February 22nd, 2012 . by Peggy

As far as business mistakes go – and I’ve made them all, I tell you – eBooks are one of the most forgiving projects you’ll ever attempt. Let me reassure you about how easy it is to dip your toe in the water without fear.

Let’s say that you write an ebook. You don’t do any market research. You create it as a PDF even though it’s 7300 pages. You forget the password to all of your social media accounts. You fail to correct over 1000 spelling and grammar mistakes in the manuscript. And, the cover design is just you typing the name of the cover in black text on white in MS Word. Yes, that would be a disaster in many other businesses, but in eBooks, all of this can be fixed.

I have re-released almost every title on which I’ve ever worked. The beauty of the eBook business is that it’s digital – nothing is carved in stone. If the title stinks, re-title it. If the cover sucks, re-cover it. Edit it. Shorten it. Promote it. It’s all one gigantic testing ground.

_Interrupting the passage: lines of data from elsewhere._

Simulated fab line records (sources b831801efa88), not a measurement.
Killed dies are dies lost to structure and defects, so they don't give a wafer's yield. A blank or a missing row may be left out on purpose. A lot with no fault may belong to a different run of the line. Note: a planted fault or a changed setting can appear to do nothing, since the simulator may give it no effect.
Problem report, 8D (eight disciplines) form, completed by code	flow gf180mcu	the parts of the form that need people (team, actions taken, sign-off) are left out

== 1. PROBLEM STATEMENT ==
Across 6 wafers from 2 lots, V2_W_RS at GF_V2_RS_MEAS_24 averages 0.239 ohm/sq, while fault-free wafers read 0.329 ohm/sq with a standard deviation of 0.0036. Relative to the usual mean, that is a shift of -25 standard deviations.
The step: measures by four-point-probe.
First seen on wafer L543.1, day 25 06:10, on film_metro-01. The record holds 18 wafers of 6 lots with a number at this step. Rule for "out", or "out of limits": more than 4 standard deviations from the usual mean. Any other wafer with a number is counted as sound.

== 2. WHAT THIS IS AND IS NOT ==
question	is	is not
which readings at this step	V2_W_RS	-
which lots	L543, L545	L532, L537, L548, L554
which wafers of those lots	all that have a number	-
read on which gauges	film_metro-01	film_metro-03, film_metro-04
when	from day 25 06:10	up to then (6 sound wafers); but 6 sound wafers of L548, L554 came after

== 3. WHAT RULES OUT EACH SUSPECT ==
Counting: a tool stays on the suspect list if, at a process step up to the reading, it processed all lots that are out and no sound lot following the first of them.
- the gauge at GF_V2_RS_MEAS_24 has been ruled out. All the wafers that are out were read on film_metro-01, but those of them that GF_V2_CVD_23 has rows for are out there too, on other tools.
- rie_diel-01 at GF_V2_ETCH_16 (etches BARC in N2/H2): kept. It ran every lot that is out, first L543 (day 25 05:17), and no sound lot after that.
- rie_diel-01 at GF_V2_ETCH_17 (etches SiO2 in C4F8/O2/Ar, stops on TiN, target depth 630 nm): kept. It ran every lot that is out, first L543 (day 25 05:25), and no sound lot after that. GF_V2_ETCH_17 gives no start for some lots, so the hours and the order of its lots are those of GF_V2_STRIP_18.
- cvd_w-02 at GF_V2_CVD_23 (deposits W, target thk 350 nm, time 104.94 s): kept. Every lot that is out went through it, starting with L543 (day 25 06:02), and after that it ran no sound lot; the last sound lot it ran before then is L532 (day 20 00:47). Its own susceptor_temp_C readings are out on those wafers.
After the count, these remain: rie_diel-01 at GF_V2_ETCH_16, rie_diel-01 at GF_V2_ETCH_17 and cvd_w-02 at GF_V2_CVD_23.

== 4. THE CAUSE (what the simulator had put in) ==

One of the key components to this mistake-proof endeavor is the concept of split testing. Not a new idea, split testing simply means that you try two versions of your project, with only a single difference between the two versions. Which one sells better? A or B? If it’s A, then you would drop B, and then take A, tweak it a single time, and then offer the next set of two things to test against each other. By constantly splitting the product in two, you hone it, perfect it, and all without delaying your product to market.

Never assume that an eBook is “done”. That does not happen. At least, not in any successful eBook business.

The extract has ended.